Boyle v. Zacharie, 31 U.S. 6 Pet. 648 648 (1832)

Boyle v. Zacharie

31 U.S. (6 Pet.) 648

Syllabus

A writ of error will not lie to a circuit court of the United States to revise its decision in refusing to grant a writ of venditioni exponas, issued on a judgment obtained in that court. A writ of error does not lie in such a case.

All motions to quash executions are addressed to the sound discretion of the court, and as a summary relief which the court is not compellable to allow. The party is deprived of no right by the refusal, and he is at full liberty to redress his grievance by writ of error or audita querela or other remedy known to the common law. The refusal to quash is not, in the sense of the common law, a judgment, much less a final judgment. It is a mere interlocutory order. Even at common law, error only lies from a final judgment, and by the express provisions of the Judiciary Act of 1789, a writ of error lies to this Court only in cases of final judgments.

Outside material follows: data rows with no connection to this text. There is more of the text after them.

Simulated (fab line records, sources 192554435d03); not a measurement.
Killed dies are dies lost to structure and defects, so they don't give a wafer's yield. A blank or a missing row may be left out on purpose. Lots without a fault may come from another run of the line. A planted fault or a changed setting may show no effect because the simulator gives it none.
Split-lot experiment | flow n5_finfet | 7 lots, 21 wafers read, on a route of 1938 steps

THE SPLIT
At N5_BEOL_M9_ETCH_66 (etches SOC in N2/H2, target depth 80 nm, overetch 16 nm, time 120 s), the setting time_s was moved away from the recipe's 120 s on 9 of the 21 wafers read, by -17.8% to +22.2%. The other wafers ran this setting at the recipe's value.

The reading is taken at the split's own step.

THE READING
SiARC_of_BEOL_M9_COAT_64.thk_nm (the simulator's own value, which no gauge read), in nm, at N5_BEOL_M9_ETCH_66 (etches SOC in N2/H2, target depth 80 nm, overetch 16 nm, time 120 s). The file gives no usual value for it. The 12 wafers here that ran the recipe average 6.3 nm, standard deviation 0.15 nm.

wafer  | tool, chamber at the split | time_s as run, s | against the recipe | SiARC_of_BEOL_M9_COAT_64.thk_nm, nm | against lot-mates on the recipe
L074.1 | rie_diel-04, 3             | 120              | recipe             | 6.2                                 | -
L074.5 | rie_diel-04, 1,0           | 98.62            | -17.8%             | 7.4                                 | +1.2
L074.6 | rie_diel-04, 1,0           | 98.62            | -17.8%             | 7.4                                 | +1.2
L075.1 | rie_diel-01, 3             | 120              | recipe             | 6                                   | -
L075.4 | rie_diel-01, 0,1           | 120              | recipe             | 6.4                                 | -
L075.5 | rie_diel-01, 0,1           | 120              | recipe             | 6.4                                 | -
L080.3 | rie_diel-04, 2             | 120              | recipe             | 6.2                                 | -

The acts of Maryland regulating the proceedings on injunctions and other chancery proceedings and giving certain effects to them in courts of law are of no force in relation to the courts of the United States. The chancery jurisdiction given by the Constitution and laws of the United States is the same in all the states of the Union, and the rule of decision is the same in all. In the exercise of that jurisdiction, the courts of the United States are not governed by the state practice, but the Act of Congress of 1792, chap. 36, has provided that the modes of proceeding in equity suits shall be according to the principles, rules, and usages which belong to courts of equity, as contradistinguished from courts of law. And the settled doctrine of this Court is that the remedies in equity are to be administered not according to the state practice, but according to the practice of courts of equity in the parent country, as contradistinguished from courts of law, subject, of course, to the provisions of the acts of Congress and to such alterations and rules as in the exercise of the powers delegated by those acts the courts of the United States may from time to time prescribe.

In respect to suits at common law, it is true that the laws of the United States have adopted the forms of writs and executions and other process, and the modes of proceeding, authorized and used under the state laws, subject, however, to such alterations and additions as may from time to time be made by the courts of the United States. But writs of execution issuing from the courts of the United States in virtue of those provisions are not controlled or controllable in their general operation or effect by, any collateral regulations and restrictions which the state laws have imposed upon the state courts to govern

them in the actual use, suspension, or superseding of them. Such regulations and restrictions are exclusively addressed to the state tribunals, and have no efficacy in the courts of the United States unless adopted by them.

The cases of Palmer v. Allen, 7 Cranch 550, 11 U. S. 564; Wayman v. Southard, 10 Wheat. 1, and Bank of the United States v. Halstead, 10 Wheat. 51, cited.

Page 31 U. S. 649

The facts of this case are stated, in part, in the preceding equity case and in the opinion of the Court, delivered by MR. JUSTICE STORY.

The defendants in error, citizens of Louisiana and merchants of New Orleans, instituted a suit in the circuit court against Hugh Boyle of Baltimore for the amount which they had been obliged to pay as his securities in an attachment against his property at New Orleans. The action was brought on 23 December, 1819.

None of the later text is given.